Everyone here loves to go on about it but what is it?
Calculus is the study of rate of change of things.
[?] Can you explain please
Let's say you had a line plotted on a graph. You could measure the slope of that line, and you'd say it's constant everywhere.
Now plot a parabola, like y=x^2. You could measure the slope of that curve, but the slope would be different at every point along the line. You could make a large table of values, like this one:
at x=1 the slope is 2
at x=2 the slope is 4
at x=3 the slope is 6
But what if you didn't want to have to pull out the ruler to measure the slope every time? What if you could represent the slope by an equation? Then if you wanted to know the slope at x=4, you wouldn't have to measure it -- you could just solve the equation.
Calculus allows you to find this equation. For the parabola y=x^2, it happens that the slope is given by the equation m=2x. Thus at the point x=4, the slope is m = 2(4) = 8.
It's beyond the scope of this board to explain exactly why the slope of the parabola y=x^2 is m=2x, so I will refer you to any good calculus textbook.
In general, calculus deals with equations in which variables are changing -- in this case, the slope.
To provide another more concrete example, let's say you wanted to calculate how much food a person eats over his/her lifetime. You can't just say "a person eats 1.2 pounds of food every day for 80 years" because the amount of food the person eats per day changes throughout their lifetime. You could use calculus to find the answer.
Calculus goes into two categories:
(a)Differential calculus deals with calculating equations giving the rate of change of functions with respect to some variable. An example would be establishing the exact gradient of the equation at a certain point. Expressions hence found are called the derivative of an equation. For example, the derivative of velocity with respect to time is acceleration.
(b)Integral calculus does the reverse, going from the derivative to a full function, or from a full function to find things like the area under the curve. Such products of integration are called integrals. For example, the integral of velocity is displacement.
The first useful thing you generally do with calculus is apply it to the equations of motion in Newtonian physics. The derivative (slope equation) of the position equation is the velocity equation and the derivative of the velocity equation is the acceleration equation.
Just to expand a little bit about integral calculus:
Suppose we have a curve but because of the irregularity of the shape, it is rather difficult to compute the area underneath the curve. However, if we divide the area into small rectangles of equal width, we could add the areas of the triangles to get an approximation of the area. The more rectangles we have, the more accurate our approximation.
What definite integrals do is they take the number of rectangles to approach infinity, thus having a very accurate approximation for the area.
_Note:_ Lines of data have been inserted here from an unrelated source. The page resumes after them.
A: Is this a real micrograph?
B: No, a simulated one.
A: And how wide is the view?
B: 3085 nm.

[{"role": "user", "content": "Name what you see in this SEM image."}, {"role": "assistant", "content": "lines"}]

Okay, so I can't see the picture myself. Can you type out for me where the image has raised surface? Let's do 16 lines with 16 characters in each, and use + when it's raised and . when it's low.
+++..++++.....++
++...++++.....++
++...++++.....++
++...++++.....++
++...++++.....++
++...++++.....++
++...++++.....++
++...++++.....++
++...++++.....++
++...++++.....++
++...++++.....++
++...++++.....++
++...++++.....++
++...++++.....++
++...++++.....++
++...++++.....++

(This is a thread that asks for an explanation
of calculus. "Most textbooks" don't explain this
Live long and prosper.
Yep, one could say that calculus is the *algebraic* study of the rate of change of things. For instance, most historians of calculus refer to book II in the principia, where the rule of integration of monomials is suggested, and they neglect to refer to book I, where infinitesimal limits are used for dynamics.